Although we have some beliefs that things happen on human social networks, we can now scientifically find evidence and quantify it. This has huge economic, political, health, and societal effects. For example, many peer evaluation activities, such as judging Olympic sports like figure skating and ballroom dancing or reviewing your coworkers’ performance, are greatly affected by social ties. This can result in “reciprocity” or even corrupt behavior. Aside from the substantive research, doing computational social science will change the way we understand psychology and human behavior.
Describe your experience as an SoC faculty member.
Although I did my PhD at a business school, I feel quite a home at SoC where students and faculty are not afraid to use computers as a tool. It’s been a fulfilling experience combining the “left brain” and “right brain.”
The SoC community has really become a second “family.” Students, faculty and staff have been warm, welcoming, and nurturing everyone to reach their full potential. My FYP and PhD students have been fantastic! I like the opportunity to work closely with them and see them develop. I learn so much from my students as well!
Although the community has a lot of creativity, energy, and talent, sometimes the policies and bureaucracy can be a barrier to others from trying something different. I would encourage students to take more risks, do the best at something they find exciting and go as far as they can it!
What is something most people would be surprised to learn about you?
I was considered a “slow” student up to fourth grade - in a special program for those who need extra help. By end of fifth grade, I was already in the advance program for gifted students.
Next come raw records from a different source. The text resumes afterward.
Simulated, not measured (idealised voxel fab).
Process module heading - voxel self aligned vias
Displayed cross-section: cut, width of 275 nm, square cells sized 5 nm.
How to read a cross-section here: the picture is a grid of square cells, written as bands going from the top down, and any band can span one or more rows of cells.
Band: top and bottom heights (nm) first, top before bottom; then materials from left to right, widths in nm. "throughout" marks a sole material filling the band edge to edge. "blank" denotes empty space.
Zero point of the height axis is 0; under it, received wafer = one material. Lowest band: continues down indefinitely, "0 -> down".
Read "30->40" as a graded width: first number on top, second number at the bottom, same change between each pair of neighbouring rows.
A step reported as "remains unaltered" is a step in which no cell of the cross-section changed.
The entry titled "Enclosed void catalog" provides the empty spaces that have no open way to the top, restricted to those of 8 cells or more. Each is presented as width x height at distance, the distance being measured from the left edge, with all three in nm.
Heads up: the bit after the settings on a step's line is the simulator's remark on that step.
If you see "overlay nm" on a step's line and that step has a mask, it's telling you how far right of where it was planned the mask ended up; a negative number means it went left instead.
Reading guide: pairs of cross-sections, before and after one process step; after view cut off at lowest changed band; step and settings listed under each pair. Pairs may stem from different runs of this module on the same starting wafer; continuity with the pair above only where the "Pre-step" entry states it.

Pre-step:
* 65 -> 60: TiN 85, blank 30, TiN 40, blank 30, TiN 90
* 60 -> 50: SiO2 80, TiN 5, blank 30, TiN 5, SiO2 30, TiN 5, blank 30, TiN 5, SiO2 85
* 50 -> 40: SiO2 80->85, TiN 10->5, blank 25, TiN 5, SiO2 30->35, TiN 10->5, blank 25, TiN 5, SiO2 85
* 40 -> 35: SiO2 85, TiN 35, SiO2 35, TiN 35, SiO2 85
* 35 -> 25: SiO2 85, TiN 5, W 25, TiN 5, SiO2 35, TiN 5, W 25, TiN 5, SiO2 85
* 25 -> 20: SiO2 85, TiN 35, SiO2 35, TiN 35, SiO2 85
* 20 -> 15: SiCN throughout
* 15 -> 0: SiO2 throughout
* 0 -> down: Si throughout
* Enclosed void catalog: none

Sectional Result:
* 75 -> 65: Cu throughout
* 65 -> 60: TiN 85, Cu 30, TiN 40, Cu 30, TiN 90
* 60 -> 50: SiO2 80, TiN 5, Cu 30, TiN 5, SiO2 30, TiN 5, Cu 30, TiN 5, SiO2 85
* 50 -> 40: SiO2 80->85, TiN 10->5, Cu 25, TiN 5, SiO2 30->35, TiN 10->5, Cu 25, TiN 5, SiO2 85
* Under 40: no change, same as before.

|At the Blackpool Dance Festival|
Tell me about your competitive ballroom dancing.
I got into ballroom because of girls, of course! My mother used to watch it on TV. I didn’t really get into it until a female friend brought me dancing with her. I quickly realized that a 1:10 male-female ratio was in my favor, as compared to other “jock” sports where there are too many sweaty guys trying to touch each other. However, quickly I became obsessed about perfection and the theory of dance. Dancing is quite holistic – it’s technical, artistic, athletic and social. My friend who was captain of the Yale team noticed that the majority of their members came from the science and engineering faculties – his conclusion was that these nerds needed instructions to touch and interact with the opposite gender. He is now a neurosurgeon.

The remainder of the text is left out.